Let $\mathbb{Z}^+$ denote the set of all positive integers in the usual order, let $n$ be a positve integer, and let the following sets have the dictionary order: $\{1, \ldots, n \} \times \mathbb{Z}^+$, $\mathbb{Z}^+ \times \mathbb{Z}^+$, and $\mathbb{Z}^+ \times \left( \mathbb{Z}^+ \times \mathbb{Z}^+ \right)$.
Now Munkres states that all these sets have different order types. My question is: how do we show that this is indeed the case?
Each of these sets has a smallest element, and in each set, every element has an immediate successor. In $\{1, \ldots, n \} \times \mathbb{Z}^+$, only finitely many elements fail to have immediate predecessors, namely, the elements $(1,1), \ldots, (n,1)$, whereas in $\mathbb{Z}^+ \times \mathbb{Z}^+$, there is an infinite subset of elements without immediate predecessors, viz., the set $\{ (1,1), (2,1), (3,1), \ldots \}$, and the situation is similar for the set $\mathbb{Z}^+ \times \left(\mathbb{Z}^+ \times \mathbb{Z}^+ \right)$.

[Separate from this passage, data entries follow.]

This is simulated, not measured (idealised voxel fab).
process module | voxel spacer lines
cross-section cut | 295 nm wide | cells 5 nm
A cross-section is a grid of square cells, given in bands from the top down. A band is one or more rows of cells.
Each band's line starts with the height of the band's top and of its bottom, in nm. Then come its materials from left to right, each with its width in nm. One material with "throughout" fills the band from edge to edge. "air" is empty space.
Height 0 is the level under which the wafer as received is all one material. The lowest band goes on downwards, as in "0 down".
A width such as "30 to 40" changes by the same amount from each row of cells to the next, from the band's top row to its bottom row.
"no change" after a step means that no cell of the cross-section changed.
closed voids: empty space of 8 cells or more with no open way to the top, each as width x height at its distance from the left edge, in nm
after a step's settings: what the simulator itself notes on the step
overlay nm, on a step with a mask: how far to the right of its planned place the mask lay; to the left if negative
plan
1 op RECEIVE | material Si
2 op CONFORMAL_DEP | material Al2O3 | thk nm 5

Is this difference sufficient to distinguish the order types of $\{1, \ldots, n\} \times \mathbb{Z}^+$ from that of either $\mathbb{Z}^+ \times \mathbb{Z}^+$ or $\mathbb{Z}^+ \times \left( \mathbb{Z}^+ \times \mathbb{Z}^+ \right)$
And how do we know that the order types of $\mathbb{Z}^+ \times \mathbb{Z}^+$ and $\mathbb{Z}^+ \times \left( \mathbb{Z}^+ \times \mathbb{Z}^+ \right)$ are different?
Yes: it’s sufficient to distinguish the order type of $\{1,\ldots,n\}\times\Bbb Z^+$ from both of the other two. Distinguishing the order types of $\Bbb Z^+\times\Bbb Z^+$ and $\Bbb Z^+\times(\Bbb Z^+\times\Bbb Z^+)$ by elementary means is just a tiny bit little harder, but you can use a similar idea. In each of them look at the subset consisting of elements without an immediate predecessor. In $\Bbb Z^+\times\Bbb Z^+$ each of member of that set has only finitely many predecessors in that set. Is that true in $\Bbb Z^+\times(\Bbb Z^+\times\Bbb Z^+)$?
It may be helpful to visualize these three order types. If I use the symbol $\longrightarrow$ to stand for the order type of $\Bbb Z^+$, $\{1,\ldots,n\}\times\Bbb Z^+$ has the order type
$$\underbrace{\longrightarrow\longrightarrow\ldots\longrightarrow}_{n\text{ arrows}}\;,$$
and the elements without immediate predecessors are at the tails of the $n$ arrows.
$\Bbb Z^+\times\Bbb Z^+$ has the order type
$$\underbrace{\longrightarrow\longrightarrow\longrightarrow\longrightarrow\ldots}_{\text{a whole arrow of arrows}}\;,$$
and again the elements without immediate predecessors are at the tails of the $n$ arrows. If I abbreviate that picture to $\Longrightarrow$, I can represent the type of $\Bbb Z^+\times(\Bbb Z^+\times\Bbb Z^+)$ as
$$\underbrace{\Longrightarrow\Longrightarrow\Longrightarrow\Longrightarrow\ldots}_{\text{a whole arrow of arrows}}\;,$$
in which each $\Longrightarrow$ contains infinitely many elements without immediate predecessors.
In fact, the set of elements without immediate predecessor in $\{1,\ldots,n\}\times\Bbb Z^+$ is ordered like $\{1,\ldots,n\}$; that in $\Bbb Z^+\times\Bbb Z^+$ is ordered like $\Bbb Z^+$; and that in $\Bbb Z^+\times(\Bbb Z^+\times\Bbb Z^+)$ is ordered like $\Bbb Z^+\times\Bbb Z^+$.